It was shot with simple wooden nocks and a linen string of 75 strands. When drawn 28 inches it weighed only 52 pounds and shot the flight arrow 185 yards. This undoubtedly is due to the great length of limb, which gives added leverage. When drawn 36 inches it weighed

72 pounds and shot the long bamboo flight arrow 212 yards. When drawn 36 inches it shot the replica of an old English broadhead or war arrow, described later, a distance of 117 yards. These records are another distinct disappointment and seemingly are not the fault of the quality of the wood in the bow or of its construction.

To test whether or not this bow might not improve in cast were it made shorter, it was cut down to a length of 6 feet. It weighed now 62 pounds and shot the Ishi flight arrow 227 yards. We know of course from Toxophilus[7] that the standard English bow was cut down from these stock lengths to suit the size and strength of the archer who shot them. The average bow was the height of a man and his arrow three-quarters of the standard yard, or about 28 inches.

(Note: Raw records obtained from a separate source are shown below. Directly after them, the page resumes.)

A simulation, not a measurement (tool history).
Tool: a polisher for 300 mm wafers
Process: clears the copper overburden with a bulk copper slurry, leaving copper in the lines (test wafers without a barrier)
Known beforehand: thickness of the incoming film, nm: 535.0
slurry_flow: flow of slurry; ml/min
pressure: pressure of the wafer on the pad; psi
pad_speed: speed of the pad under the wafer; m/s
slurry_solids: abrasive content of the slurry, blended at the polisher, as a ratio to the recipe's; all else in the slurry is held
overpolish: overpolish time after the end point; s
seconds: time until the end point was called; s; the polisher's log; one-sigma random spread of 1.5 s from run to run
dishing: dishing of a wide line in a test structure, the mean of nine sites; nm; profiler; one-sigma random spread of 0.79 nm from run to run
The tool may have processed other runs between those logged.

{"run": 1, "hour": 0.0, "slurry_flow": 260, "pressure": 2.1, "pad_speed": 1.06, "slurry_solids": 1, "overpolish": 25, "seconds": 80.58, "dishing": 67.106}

This bow was again cut down to a length of 5 feet, 8 inches between nocks. The limbs were tapered a trifle to distribute the strain evenly over the short arc thus formed. The weapon under these conditions weighs 70 pounds when drawn 28 inches and shoots the flight arrow 245 yards, thus showing the advantage of a properly adjusted stave. Since there is a great difference in the casting quality of wood, it is possible that another stave may have made a stronger bow.

Cliff dweller's bow. The oldest aboriginal American bow (pl. 8), that came under our observation is one obtained from the cliff dwellings of Arizona. The cir­cumstances of its discovery are unknown. It probably represents a type of bow used in pre-Columbian times and possibly is over one thousand years old. The work­manship on this bow is excellent. It is a juniper stave 4 feet 9½inches long, slightly reflexed at the handle. It shows signs of long usage and is chafed at the left, above the handgrip, where the arrow crossed it in pass­age. It is bound at the center with a buckskin thong and apparently is padded slightly with red woodpecker feathers. At the upper and lower edges of the handgrip these feathers project a short distance beyond the bind­ing. At short intervals, up and down the limbs, there is a narrow sinew binding but no evidence of backing.

The nocks are simple truncated cones of a different color than the wood, suggesting that a leather nock or binding kept the string in place. A cross-section of the bow is quadrilateral, slightly rounded on back and belly. At the handgrip, the width is 1 5/16 inches, thickness, ¾; at the mid-limb, 1 3/16 by⅝ inches; at the nock, ½ by ⅜ of an inch. Its strength certainly does not exceed 50 pounds. Of course it is impossible to shoot this speci­men. It has a recent fracture in the upper limb, suggest­ing that some one had made some attempt to shoot it. I doubt that such a bow could shoot more than 200 yards. Two arrows (pl. 8) were found with this bow and will be described later.

King Philip's bow. In the Peabody Museum of Harvard University is a specimen of a North American Indian[8] bow which represents the type of weapon used by the natives of New England in the year 1660 A.D. This weapon has been referred to as King Philip's bow. Through Professor Kroeber it was possible to obtain an outline drawing[9] of this specimen and exact measure­ments.

There is no string and no backing on the bow. It is a simple stave, square in the handle, flat in the limbs, and having small, short, bilateral or shoulder nocks.

Securing a very dense grained, well seasoned red hickory stave, I constructed a bow exactly according to the outline scale and the given dimensions. This replica, when drawn 28 inches, weighs 46 pounds. It shoots the flight arrow 173 yards. It is soft and pleasant to shoot, and could do effective work either as a hunting or war implement. In many ways it resembles the bow of the California Indian with its flat, wide limbs and narrow waist. It would be improved had it reflexed extremities and heavy sinew backing, but the original gives no sug­gestion of these features.